This directory contains sample implementations of training and evaluation pipelines for a Conformer RNN-T ASR model.
Because Conformer RNN-T is currently a prototype feature, you will need to either use the TorchAudio nightly build or build TorchAudio from source. Note also that GPU support is required for training.
To install the nightly, follow the directions at https://pytorch.org/.
To build TorchAudio from source, refer to the contributing guidelines.

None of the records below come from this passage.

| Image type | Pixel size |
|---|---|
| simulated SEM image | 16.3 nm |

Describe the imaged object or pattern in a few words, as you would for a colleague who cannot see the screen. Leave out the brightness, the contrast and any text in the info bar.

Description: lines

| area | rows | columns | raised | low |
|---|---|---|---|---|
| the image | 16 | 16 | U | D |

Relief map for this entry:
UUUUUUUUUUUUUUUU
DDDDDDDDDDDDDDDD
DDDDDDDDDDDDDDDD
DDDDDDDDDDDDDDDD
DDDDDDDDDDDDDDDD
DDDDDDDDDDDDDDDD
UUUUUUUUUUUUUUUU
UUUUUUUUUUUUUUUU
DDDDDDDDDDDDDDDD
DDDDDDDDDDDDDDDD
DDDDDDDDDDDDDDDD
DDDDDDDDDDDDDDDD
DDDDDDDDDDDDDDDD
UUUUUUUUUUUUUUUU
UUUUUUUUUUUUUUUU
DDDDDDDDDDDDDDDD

pip install pytorch-lightning sentencepiece tensorboard
train.py
trains an Conformer RNN-T model (30.2M parameters, 121MB) on LibriSpeech using PyTorch Lightning. Note that the script expects users to have the following:
- Access to GPU nodes for training.
- Full LibriSpeech dataset.
- SentencePiece model to be used to encode targets; the model can be generated using
train_spm.py
. - File (--global_stats_path) that contains training set feature statistics; this file can be generated using
global_stats.py
.
Sample SLURM command:
srun --cpus-per-task=12 --gpus-per-node=8 -N 4 --ntasks-per-node=8 python train.py --exp-dir ./experiments --librispeech-path ./librispeech/ --global-stats-path ./global_stats.json --sp-model-path ./spm_unigram_1023.model --epochs 160
eval.py
evaluates a trained Conformer RNN-T model on LibriSpeech test-clean.
Sample SLURM command:
srun python eval.py --checkpoint-path ./experiments/checkpoints/epoch=159.ckpt --librispeech-path ./librispeech/ --sp-model-path ./spm_unigram_1023.model --use-cuda
The table below contains WER results for various splits.
WER | |
---|---|
test-clean | 0.0310 |
test-other | 0.0805 |
dev-clean | 0.0314 |
dev-other | 0.0827 |